If you think about the world from multiple perspectives how do you feel?
If you think about your life, past, present and future what emotions come up?
At this point, for me, it feels a lot like overwhelm.
Not the kind of overwhelm you feel right before a burn out.
Like please don't tell me, "Kodie.. you've got too much on your plate." Because trust me, in the past my plate had to become a platter and I filled that thing with all you can eat and handled my shit.
I can manage a full plate.
This kind of overwhelm is very... uneasy. Fearful almost. And I know I need to swallow my own pill and fill up on more personal development, I can feel that I've been missing that vital link.
(The kind of overwhelm you might get after reading this very unorganized blog, likely with a lot of grammatical errors.)
The world is spinning. (Not because I've had too much wine.) Every day there's more news. Bombings, attacks, deaths, shootings, riots.
I was sitting at lunch today with four other women in the break room and the older of us all asked, what are you each doing on your phone? The girl before me answered that she was reading the news about the bombing that happened yesterday at the Ariana Grande Concert.. I responded that I was looking through snap chat and Instagram.
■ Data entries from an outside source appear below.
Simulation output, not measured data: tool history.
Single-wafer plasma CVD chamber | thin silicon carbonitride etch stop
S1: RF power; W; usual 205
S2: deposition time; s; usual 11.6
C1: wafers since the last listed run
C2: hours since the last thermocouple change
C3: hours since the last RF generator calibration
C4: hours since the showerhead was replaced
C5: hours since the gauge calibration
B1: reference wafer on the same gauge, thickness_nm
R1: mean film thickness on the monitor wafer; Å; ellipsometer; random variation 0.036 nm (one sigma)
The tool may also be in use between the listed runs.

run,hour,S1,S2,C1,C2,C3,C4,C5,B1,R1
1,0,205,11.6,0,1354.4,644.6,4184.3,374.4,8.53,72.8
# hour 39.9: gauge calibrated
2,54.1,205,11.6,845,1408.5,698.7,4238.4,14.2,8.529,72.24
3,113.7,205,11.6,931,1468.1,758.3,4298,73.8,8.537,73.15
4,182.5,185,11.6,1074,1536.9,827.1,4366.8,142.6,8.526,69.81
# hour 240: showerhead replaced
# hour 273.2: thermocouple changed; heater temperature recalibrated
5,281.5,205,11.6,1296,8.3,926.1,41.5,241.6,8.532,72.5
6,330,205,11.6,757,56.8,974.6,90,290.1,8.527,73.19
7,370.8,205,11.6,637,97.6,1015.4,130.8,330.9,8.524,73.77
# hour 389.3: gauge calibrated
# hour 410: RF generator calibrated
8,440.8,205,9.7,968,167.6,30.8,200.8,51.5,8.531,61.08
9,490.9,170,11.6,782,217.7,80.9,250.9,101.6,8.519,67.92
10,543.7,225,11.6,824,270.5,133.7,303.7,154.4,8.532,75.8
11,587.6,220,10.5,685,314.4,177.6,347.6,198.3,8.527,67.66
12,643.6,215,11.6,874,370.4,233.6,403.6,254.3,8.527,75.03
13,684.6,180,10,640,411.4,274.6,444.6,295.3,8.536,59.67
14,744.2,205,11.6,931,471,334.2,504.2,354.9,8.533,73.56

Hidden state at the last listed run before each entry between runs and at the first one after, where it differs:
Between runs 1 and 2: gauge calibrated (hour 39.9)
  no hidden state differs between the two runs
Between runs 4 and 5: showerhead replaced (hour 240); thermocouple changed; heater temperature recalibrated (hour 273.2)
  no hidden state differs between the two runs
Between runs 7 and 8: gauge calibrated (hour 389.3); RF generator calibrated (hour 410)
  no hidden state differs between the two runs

The new's overwhelms me. Fills me with fear and negativity.
As many of you know, I moved down to Texas in pursuit of the love of my life who just finished his Masters at Baylor. I finished up my Bachelors in Exercise Science and Health in August here at the Waco-McLennon Public Health Department. So now what?
I greeted an older man, late 70's, as he walked into the Bakery a few months back. He asked the usual, "are you a student at Baylor, what brought you to Waco?" etc. (Side note, I've started telling people that yes, I am in fact a student at Baylor. It's an easier explanation than, "No I moved here for my boyfriend that I knew for 2 weeks before he moved to Texas.")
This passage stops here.